Linn to purchase acreage from Devon for $2.3 billion
Linn Energy LLC, Houston, has agreed to acquire assets in five US operating areas from Devon Energy Corp., Oklahoma City, for $2.3 billion, effective Apr. 1.
The agreement, expected to close in the third quarter, covers 900,000 net acres in the Rockies, Midcontinent, East Texas, North Louisiana, and South Texas regions with 4,500 total wells. Linn says it has identified more than 1,000 future drilling sites and more than 600 recompletion opportunities.
Production from the assets by Devon totals 275 MMcfd of gas equivalent, of which 80% is gas. As of Dec. 31, 2013, proved reserves associated with the properties totaled 1.242 tcfe of gas.
Linn plans to sell its position in the Granite Wash and Cleveland plays in the Texas Panhandle and western Oklahoma, through which it intends to finance the acquisition from Devon.

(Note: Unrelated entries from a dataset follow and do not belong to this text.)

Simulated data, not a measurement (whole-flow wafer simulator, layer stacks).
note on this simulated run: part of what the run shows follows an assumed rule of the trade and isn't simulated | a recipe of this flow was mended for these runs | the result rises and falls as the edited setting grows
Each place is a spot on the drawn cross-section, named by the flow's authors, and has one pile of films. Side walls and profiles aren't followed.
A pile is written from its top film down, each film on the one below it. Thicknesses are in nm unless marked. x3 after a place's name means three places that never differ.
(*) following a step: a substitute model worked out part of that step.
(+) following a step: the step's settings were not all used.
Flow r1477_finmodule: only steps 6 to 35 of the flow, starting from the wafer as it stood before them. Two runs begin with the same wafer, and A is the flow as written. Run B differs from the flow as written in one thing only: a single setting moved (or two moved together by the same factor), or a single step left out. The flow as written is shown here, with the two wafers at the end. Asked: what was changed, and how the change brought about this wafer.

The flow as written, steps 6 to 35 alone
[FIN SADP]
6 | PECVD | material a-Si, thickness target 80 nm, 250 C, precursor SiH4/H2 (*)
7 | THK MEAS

Linn is operating four drilling rigs in the area and producing 230 MMcfed of liquids-rich gas. The company has tested and developed 17 horizontal intervals, including shallow oil, liquids-rich Granite Wash, and deep Atoka gas.
Because of this delineation, Linn has catalogued significant drilling inventory over its 147,000 net acre position. Linn began horizontally drilling the Granite Wash in 2010 and has increased production in the area from 65 MMcfed to its current rate.
The company in 2011 doubled its inventory of Granite Wash horizontal drilling sites in Texas and Oklahoma to more than 400 through a $600 million purchase of assets (OGJ Online, Nov. 8, 2011).
John Richels, Devon president and chief executive officer, commented, “With the sale of our remaining noncore assets, the portfolio transformation that we announced late last year is now complete.”
Devon has made significant changes to its portfolio over the past year, acquiring 82,000 net acres in the Eagle Ford for $6 billion (OGJ Online, Feb. 28, 2014); merging its midstream assets with CrossTex to create EnLink Midstream LLC and master limited partnership EnLink Midstream Partners LP (OGJ Online, Mar. 7, 2014); and selling its Canadian conventional assets for $3.125 billion (OGJ Online, Apr. 2, 2014).
“The sale of Canadian and US noncore properties over the past few months has generated in excess of $5 billion of proceeds at an accretive multiple of nearly 7 times 2013 EBITDA,” said Richels. The transaction reduces Devon’s debt by more than $4 billion this year.
Richels added that liquids are expected to represent 60% of the company’s production by yearend, while multiyear oil production growth is projected to be more than 20%.